Unfortunately, so many young people believe that nothing can be done about this: That’s just the way it is, so get used to it, deal with it, and hope that you can survive it. Sadly, many young people do not survive so well. Some find ways to drop out of school. Some find other ways to survive—withdrawing, becoming angry and striking back at others, acting in self-destructive ways, even joining forces with the drama bomb–makers.
So what is this drama stuff all about anyway? Once again I rely on the experts … you young people who help me understand it. Through the sharing of your stories you teach me that you often feel vulnerable and unsure of yourself at this age and that this feeling is scary. It can be difficult to find a way to communicate this fact, so it becomes easier to mask these feelings with behaviors like gossiping, labeling, judging, excluding, spreading rumors, and bullying. Maybe you want so much to feel like you belong to a group that you may resort to behaviors that aren’t truly in keeping with your inner spirit, your true self.
“You have brains in your head. You have feet in your shoes. You can steer yourself any direction you choose. “
—FROM OH, THE PLACES YOU’ LL GO BY DR. SEUSS, AMERICAN CHILDREN’S AUTHOR
You are very aware of how the media influence you to believe that if you don’t look the “right” way then you are not okay and won’t find happiness or success. The media even decides what it takes to have a satisfying relationship and we all know what the media says: the right labels, lots of money, the right body type, and the list goes on. Speaking of relationships, you make it very clear that there is pressure to be in one even if it is not a healthy one. How sad that it becomes more important to be in an unhealthy relationship with another person than in a healthy relationship with your own self.

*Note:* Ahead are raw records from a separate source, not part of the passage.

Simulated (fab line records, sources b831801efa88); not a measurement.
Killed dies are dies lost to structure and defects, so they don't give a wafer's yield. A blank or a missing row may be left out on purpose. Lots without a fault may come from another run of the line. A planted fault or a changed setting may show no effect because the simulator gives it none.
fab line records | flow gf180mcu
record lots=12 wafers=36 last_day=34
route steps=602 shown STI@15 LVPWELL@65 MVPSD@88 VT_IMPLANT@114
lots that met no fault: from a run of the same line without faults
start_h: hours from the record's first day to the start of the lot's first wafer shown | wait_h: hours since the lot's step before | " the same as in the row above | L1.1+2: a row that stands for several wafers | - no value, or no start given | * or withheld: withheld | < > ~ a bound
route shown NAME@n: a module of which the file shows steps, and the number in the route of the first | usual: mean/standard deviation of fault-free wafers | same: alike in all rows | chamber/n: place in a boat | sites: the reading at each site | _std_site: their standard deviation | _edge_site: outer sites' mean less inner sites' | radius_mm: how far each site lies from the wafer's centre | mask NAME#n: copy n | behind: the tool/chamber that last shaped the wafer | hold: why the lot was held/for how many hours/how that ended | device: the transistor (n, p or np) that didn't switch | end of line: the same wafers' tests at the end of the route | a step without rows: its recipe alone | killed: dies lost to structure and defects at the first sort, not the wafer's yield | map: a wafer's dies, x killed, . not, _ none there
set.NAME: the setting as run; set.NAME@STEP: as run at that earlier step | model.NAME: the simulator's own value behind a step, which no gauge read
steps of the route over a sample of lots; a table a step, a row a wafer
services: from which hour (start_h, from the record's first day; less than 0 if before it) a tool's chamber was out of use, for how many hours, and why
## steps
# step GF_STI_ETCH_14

We don’t live in a perfect world so you are probably right about the fact that the daily school dramas will not go away; but—you do not have to go away from yourself. You have shown me that you have incredible energy, goodness, power, and spirit. You can use these gifts to help you turn down these drama scripts even if it is only one script at a time. You can help others to do the same. There is a quote on my wall that reads: I am only one, but still I am one. I cannot do everything, but still I can do something. I will not refuse to do the something I can do. (Author Unknown)
“What you can do is often a simple matter of what you will do.”
—FROM THE PHANTOM TOLLBOOTH BY NORTON JUSTER
Off the Page
It is most important that you honor what you know to be your truth. If at some point your school becomes an unsafe place for you to be, physically or emotionally, PLEASE don’t stay stuck. Talk to trusted people—your folks, a school counselor, a teacher, or other supportive people. If it becomes necessary, explore alternative methods to get your education. If you are now in crisis, make this commitment—that you will not let another day go by without talking to someone who can help you figure out what to do. Good luck to you and peace always.
Sometimes it is best to keep our truths to ourselves. A teacher or some other adult may be the hungry tiger in your life—hungry for your dignity. This is a sad reality. If you have a hungry tiger in your life, write your truth in your journal, and walk safely away from the hungry tiger. Do your best to avoid such people and not engage in their “cat and mouse” game. Don’t be a hungry tiger’s meal.
“One does not contradict a hungry tiger.”
—FROM MY FATHER’S DRAGON BY RUTH STILES GANNETT, CHILDREN’S AUTHOR
Sacred Timing
“[A flower unfolds] slowly and gently, bit by bit in the sunshine, and should too never be punished or driven, but unfold in its own perfect timing to reveal its true wonder and beauty.”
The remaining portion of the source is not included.